My point is that this is not an ideological statement. At all.You're misrepresenting my point. I'm not arguing against inclusion. I don't care there are gay NPCs in adventures, honestly. I care about people trying to use a game to make an ideological statement instead of using reasoned, well researched arguments. There is a time and a place for ideological debate, but D&D isn't it.

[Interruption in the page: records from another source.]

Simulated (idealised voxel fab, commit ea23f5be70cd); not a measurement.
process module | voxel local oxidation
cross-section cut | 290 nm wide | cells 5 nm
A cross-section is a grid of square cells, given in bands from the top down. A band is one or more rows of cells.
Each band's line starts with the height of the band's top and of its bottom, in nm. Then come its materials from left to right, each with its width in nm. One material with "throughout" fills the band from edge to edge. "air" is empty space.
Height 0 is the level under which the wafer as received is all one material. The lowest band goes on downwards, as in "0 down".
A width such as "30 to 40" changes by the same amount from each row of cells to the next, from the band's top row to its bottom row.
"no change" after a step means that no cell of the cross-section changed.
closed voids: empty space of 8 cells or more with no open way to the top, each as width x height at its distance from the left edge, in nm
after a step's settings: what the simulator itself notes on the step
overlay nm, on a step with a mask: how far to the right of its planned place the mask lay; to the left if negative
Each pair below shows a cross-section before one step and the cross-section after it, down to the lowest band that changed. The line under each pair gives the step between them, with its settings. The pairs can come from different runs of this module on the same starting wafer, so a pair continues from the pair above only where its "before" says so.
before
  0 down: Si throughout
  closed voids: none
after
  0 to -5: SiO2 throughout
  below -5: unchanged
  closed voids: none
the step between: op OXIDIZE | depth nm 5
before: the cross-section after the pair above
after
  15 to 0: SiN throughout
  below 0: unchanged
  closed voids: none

D&D's what you want it to be. It can be a simple escapist fantasy, or it can be an educational tool, or it can be a social outlet. Or a combination of all of them and other things. You don't get to proscribe what D&D is, other than to tell us what it is to you. If people want to write and publish games with gay characters in them, nobody gets to tell them they can't. If people want to play games with gay characters in them, nobody gets to tell them they can't. To many people, seeing themselves represented in art - TV, games, movies, literature - is important. Art, whether it be a painting, a poem, a game, or a book, is historically one of the most important mediums for the communication of ideas, philosophies, and viewpoints.
According to whom? Art is extraordinarily poor medium of exchanging viewpoints. It is messy, left up to interpretation of the viewer. It is unspecific and disinterested in facts, but is instead interest in pushing a particular agenda.In academic circles, Ann Rand's The Fountainhead is laughable in its credibility as a philosophical text for exactly this reason. In terms of identifying and solving real world problems, art pales in comparison to analyzing differing interpretations of a particular primary source or array of primary sources.
Like I said, time and place. D&D is not a political science class. It's not a interviewing 101 workshop. It's not a newspaper column. It's a game.
If Crawford wants to make a well reasoned, researched argument or have an intellectual discussion about the LGBT on Waking Up with Sam Harris, that's awesome. I'd even listen to it, and I'm sure I'd enjoy what he had to say, but inserting ones own propaganda into a children's game is not an appropriate way to win the war of ideas.
My point is that this is not an ideological statement. At all.
Thinking that having characters that are LGBT, non caucasian, female in the game is a question of ideology, that is the issue.
So D&D is a children's game? Really? Since when? I know a few children play it but in my experience it mainly starts being played by teenagers or young adults and often at a time in their lives when people are exploring and figuring out their sexuality.
I do not have any issue with D&D being inclusive of all sorts of minorities, elves have been predominantly gay in our campaigns for decades- helps explain their low birthrate years IMO. While Burne and Rufus (of Hommlet fame) have been a same sex couple since 2000 in my games.
I don't have an issue with D&D being more progressive/accepting of any sorts of minorities, we have moved on from the 1970s in oh so many ways. Now lets see D&D being more inclusive to people with disabilities too. For example, one of my best role players was born without any arms or legs, rolls all dice off his shoulder (which we place for him) and we take care of his character sheets- though in past couple of years has started to use a tablet so finally can control his own character sheets each week- D&D and other RPGs (which he plays 3-4 times peer week) has always been an escape for him and a chance to play out being able bodied and equal in all physical aspects to the other players. One week one of our guys turned up all excited to the game and said my next character is going to be a wizard with no arms or legs, just levitates everywhere, he's going to be awesome. Suddenly realised he may have offended the player with physical limitations but the player just laughed and said cool concept go for it.
D&D has always (IMO) been a game that tolerates and welcomes marginalised groups of all types and that has always been, and always been, one of its many strengths- so I don't see the inclusiveness Crawford put into the books as some sort of grad conspiracy, more of a sign of the current times. In 20-30 years time my children and grandchildren will look back on it and wonder what all the fuss is about, much like we do on my own countries decriminalising of homosexuality in 1986 and same sex marriage bill of 2013.